How to be Invisible– Anita Luo
Playthrough:
1. PROPOSAL
In this week’s assignment, I will construct a navigable visualization of space in Unity through the collection of datasets with automated techniques. Through this assignment, I will consider the different ways in which digital space and machine sensibilities manifest in physical space as suggested by James Bridle in his talk about “The New Aesthetic.” I intend to use techniques such as sound, photography, video, photogrammetry, and possibly vibration to encode a space that effectively allows players to interpret/understand these signals (decode). The final form of the data will be abstracted to a set of values through compression or conversions such as test patterns. As a result, the player becomes informed not only about the interaction between the digital and physical space but also how machine-readable data is an ongoing invisible process in our everyday lives—and how we can still have human autonomy over this process.
2. BRAINSTORMING
3. INSPIRATION & CONCEPTUAL INTEGRATION
Concept #1: Invisible Images and “Invisuality”
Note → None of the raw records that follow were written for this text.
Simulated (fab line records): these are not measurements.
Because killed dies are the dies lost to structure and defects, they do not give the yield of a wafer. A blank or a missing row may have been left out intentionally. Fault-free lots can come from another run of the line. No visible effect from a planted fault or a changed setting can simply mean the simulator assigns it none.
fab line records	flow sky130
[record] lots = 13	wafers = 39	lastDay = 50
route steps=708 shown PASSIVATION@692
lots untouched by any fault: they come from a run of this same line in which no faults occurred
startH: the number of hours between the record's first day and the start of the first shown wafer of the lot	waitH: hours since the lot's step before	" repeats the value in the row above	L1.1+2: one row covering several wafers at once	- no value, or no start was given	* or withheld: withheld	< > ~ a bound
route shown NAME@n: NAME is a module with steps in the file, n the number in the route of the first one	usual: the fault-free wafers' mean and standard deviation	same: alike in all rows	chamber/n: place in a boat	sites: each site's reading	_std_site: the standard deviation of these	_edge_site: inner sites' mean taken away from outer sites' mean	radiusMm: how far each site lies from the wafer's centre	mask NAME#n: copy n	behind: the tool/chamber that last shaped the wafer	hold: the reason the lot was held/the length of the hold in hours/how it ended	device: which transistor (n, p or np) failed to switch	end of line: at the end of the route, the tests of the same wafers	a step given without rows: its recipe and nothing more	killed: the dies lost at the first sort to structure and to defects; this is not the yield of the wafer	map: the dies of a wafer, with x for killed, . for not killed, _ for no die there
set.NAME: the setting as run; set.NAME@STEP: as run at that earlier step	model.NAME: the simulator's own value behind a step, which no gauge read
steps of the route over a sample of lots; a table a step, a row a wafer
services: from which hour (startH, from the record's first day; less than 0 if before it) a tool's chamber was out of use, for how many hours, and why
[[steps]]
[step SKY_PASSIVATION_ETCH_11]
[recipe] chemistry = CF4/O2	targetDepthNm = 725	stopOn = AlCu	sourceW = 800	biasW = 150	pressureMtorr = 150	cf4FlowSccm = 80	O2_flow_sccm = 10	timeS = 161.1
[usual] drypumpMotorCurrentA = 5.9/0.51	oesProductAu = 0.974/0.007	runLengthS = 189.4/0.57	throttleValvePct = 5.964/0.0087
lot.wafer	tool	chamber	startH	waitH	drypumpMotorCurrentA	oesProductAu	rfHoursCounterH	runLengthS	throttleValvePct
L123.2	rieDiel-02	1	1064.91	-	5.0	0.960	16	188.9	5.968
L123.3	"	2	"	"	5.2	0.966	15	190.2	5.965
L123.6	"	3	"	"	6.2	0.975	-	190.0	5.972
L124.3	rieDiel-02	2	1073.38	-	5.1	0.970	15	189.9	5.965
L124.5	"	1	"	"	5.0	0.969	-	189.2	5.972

Visual culture has changed to a form unsusceptible to the human eye. This “invisible visuality” has many implications such as reinforcing forms of power that extend inequalities. It prompts us to scrutinize the proliferation of surveillance technologies that “actively intervene in everyday life” (Paglen 27). Trevor Paglen highlights the ethical consequence of pervasive invisible images that are constantly watching us (24). Artificial neural networks cannot create their own classes: they relate the data they are fed to data that they have been trained on. As a result, the inputted training data reveal the “historical, geographical, racial, and socio-economic positions of their trainers” or in other words, their developers (Paglen 27). These datasets are one of the sources of the algorithmic bias that Bridle notes in his talk. As Trevor Paglen notes in this article, digital and other kinds of technological images have become less about representations, and more of activations and operations. As noted in the new aesthetic blog, “[p]ictures (like everything else) are relationships, not objects.” When considering what they deploy, what they influence, and what they make reimagined, images become a powerful tool. Paglen argues that the invention of machine-readable images can threaten human autonomy significantly which also introduces the media theory term known as invisuality. “Invisuality” refers to the algorithmic analysis of the vast banks of images that are collated by online platforms. In class, we learned that our reality is increasingly structured to fit into machine-readable models for performance and compatibility.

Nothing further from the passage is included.